Clueless Newbie in Budgeting:
Ok, I saw your blog last week about why I need to budget my money. But then how do I start?
This is based on my own experience which may or may not work for you. Do whatever works for you. There is no right or wrong way. You should know best how to handle your own money. 🙂
At the start, I had no idea how much money to allocate for anything. I was clueless to where my money was going. I only had a topline idea of my “biggest expenses” which were my room rental fee and the remittance I send home but that’s it.
So what I did was to track my expenses for 3 months. You can use a notebook or an app but being the Excel addict that I am, I created an Excel table.
On a daily basis, I would collect the receipts for all the things I buy or note in my phone the items which have no receipt and at the end of the day I would put that in my lovely Excel table which after 3 months of tracking became ugly.
I categorized my expenses and reviewed them until it was streamlined, it made more sense and it suited my needs. I also assessed after each month my left over money but this is where I realized that I had no left over money and what was worse I was overspending and burying myself in debt.
The end result was shocking, which is an understatement to say at the very least. It really made me realize that I was way overspending on things that are not important, that I did a lot of impulsive buying when I was stressed or feel the need to be pampered or recognized for a job well done and if I just cut down by even 10% my spending it would be extra money for saving, clearing off debt, investing or donating.
Based on the 3 months data and a firm resolve to change my spending habits, I allocated portion of my income to each category (e.g., food, transportation, rental fee) and introduced categories for love offering, saving for my emergency fund, clearing off debt and investing for my retirement fund. I also later on added new categories like education, travel and play because I also need to take care of myself otherwise the inner me might rebel and go on a shopping spree.
Education fund is to be used for further learning by buying books or attending seminars or webinars. Just last year, my travel fund which was unused helped me pay for the blogging workshop. This made me realize the importance of education fund and that it will help me to attend a seminar or enroll in a webinar without feeling guilty. Don’t get me wrong. I do have an education fund but it was not enough for the blogging workshop especially as i have enrolled in other seminars, webinars & LifeMakeover Coaching aside from the books I bought.
Looking back, I know that I should have cleared off all my debt before I started investing but given that time or my age is against me, that I might be discouraged that I will never be able to start investing for my retirement fund and just go back to my old ways of spending I decided to do it all at the same time.
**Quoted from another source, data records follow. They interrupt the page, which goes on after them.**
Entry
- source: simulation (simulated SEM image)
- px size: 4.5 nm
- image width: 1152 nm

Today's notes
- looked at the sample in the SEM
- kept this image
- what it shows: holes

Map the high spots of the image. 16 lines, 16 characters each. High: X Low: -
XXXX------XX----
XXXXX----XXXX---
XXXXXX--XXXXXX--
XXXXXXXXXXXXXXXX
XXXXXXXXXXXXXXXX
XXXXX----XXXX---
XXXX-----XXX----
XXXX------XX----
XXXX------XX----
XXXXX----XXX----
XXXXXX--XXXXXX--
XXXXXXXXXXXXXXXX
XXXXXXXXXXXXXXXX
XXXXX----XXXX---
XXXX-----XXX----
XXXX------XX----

I don’t recommend this but I don’t regret this decision. Because I can see my saving/investments growing and my debt decreasing at the same time, and I have a clear and defined time line for zeroing out my debt. I am so looking forward to that day. I can really see light at the end of the tunnel. 🙂
I first did this exercise 3 years ago and I have not stopped doing it. I still track my expenses on a daily basis. I even “enhanced” my Excel file to capture in a one-pager summary the total expenses by month and category. This is for me to check if there are still opportunity areas for further cutting down my expenses.